I sat there all alone pretending to be someone else…
I had a strong urge to be anyone but myself if I was to sit and relive those memories in order to write about them; it felt like it would be easier to remember bad things as if they happened to someone else…
But I couldn’t…
I referred to each memory as mine, and every time I came close to digging it all up, I found myself revisiting recent memories that only occurred because of old ones…
And it kept hitting me that right there, as different as I looked, I was still the same person from whom I was running away… yes, I’ve changed a bit, inside and out, but change does not make you a different person…
I felt alone.
I looked around me, took deep breaths, and tried to write it down, but I kept getting stuck at the same point…
Do you ever go back to a turning point in your life and wonder if you chose the road not taken? Usually, when I do that, it’s does not bring regret or a futile wish that time would go back so that I’d redo things differently… but today it felt like it, it was overwhelming, and my mind kept resisting my attempts to remember…
I tried and I tired, and each time my mind resisted even more stubbornly…
It scared me that I just couldn’t do what I planned on doing… I could see how my mind tried every defense mechanism it knows and it scared me because it only meant something hurts in there and I was getting closer, and worse, I am not ready to feel that kind of pain…
I am the kind who would pour salt on old wounds just to make sure they’re dead tissue and they no longer hurt, but today, I felt too overwhelmed, I felt too alone to handle it on my own and I just found myself letting them be and I decided to distract myself…

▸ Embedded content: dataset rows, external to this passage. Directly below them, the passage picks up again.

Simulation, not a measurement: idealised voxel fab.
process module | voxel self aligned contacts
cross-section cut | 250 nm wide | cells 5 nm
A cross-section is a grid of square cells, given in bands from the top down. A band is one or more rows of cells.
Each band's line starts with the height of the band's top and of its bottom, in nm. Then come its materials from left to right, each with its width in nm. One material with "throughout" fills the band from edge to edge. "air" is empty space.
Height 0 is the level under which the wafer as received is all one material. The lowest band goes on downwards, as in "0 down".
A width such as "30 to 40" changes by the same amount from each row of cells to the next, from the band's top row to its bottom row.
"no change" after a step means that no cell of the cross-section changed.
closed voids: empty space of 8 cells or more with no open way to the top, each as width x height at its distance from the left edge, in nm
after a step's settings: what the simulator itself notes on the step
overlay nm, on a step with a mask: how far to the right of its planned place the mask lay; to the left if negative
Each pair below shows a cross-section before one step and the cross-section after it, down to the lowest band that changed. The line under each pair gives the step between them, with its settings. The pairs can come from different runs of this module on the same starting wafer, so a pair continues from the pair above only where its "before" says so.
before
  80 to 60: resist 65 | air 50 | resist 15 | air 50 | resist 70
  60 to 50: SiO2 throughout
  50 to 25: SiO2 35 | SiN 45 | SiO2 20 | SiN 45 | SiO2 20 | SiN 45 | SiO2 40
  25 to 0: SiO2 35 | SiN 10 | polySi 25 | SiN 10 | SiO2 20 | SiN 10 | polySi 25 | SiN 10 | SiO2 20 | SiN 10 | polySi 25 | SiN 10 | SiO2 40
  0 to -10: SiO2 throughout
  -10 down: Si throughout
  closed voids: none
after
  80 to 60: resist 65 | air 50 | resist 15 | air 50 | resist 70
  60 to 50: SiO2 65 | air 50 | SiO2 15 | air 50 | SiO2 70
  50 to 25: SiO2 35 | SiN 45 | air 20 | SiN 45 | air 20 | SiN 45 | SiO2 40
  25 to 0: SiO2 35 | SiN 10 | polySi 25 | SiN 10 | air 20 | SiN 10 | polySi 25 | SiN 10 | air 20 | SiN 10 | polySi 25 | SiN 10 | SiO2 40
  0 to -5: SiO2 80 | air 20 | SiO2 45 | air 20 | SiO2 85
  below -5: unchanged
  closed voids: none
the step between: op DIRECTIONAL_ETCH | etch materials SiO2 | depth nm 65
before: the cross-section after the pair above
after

After spending around an hour and a half in my own mind, I decided to leave my Pandora’s box unopened for a few more days, and I got in my car…
I drove in the direction of Kattameya road because I didn’t want traffic. I drove and I drove, and I let music play…
I made it until 90 kilometers to Sues and then I started looking for a u-turn, not because I wanted to go home, but rather because I needed to be home before 10 if I am to avoid an unnecessary fight with my dad…
This played…
"انت تمل، و راسي يدور... تقوم تفل، و بحالي دور... دموعي تكل، تعدي بحور... و انت بعيـــــد"
Feels like I’ve always been stuck there, always will be, I can see it, smell it, and feel it… and it hurts... and ana kaman bammel… I am tired and bored from that feeling I get when I am unable to let my thoughts out…
I feel crippled… paralyzed…
I am not sad; I am just utterly confused and lost in my own thoughts and attempts to figure myself out… I am not in peace with myself and it’s driving me mad…
I am waiting for my mood to change; this is when being moody is a blessing…
2 comments:
I feel you. We all go through such days. I am not sure what's the best thing to do when you're in such a mood..but I just let it take its time till it fades..till I get myself back :)
yeah, i sort of noticed everyone is blue for no reason...
i don't believe in holiday blues simply because i never exactly feel the holiday spirits people talk about nonstop, so i can't blame it on that!!
problem is that it does not fade; it comes and goes, so it's sort of driving me crazy!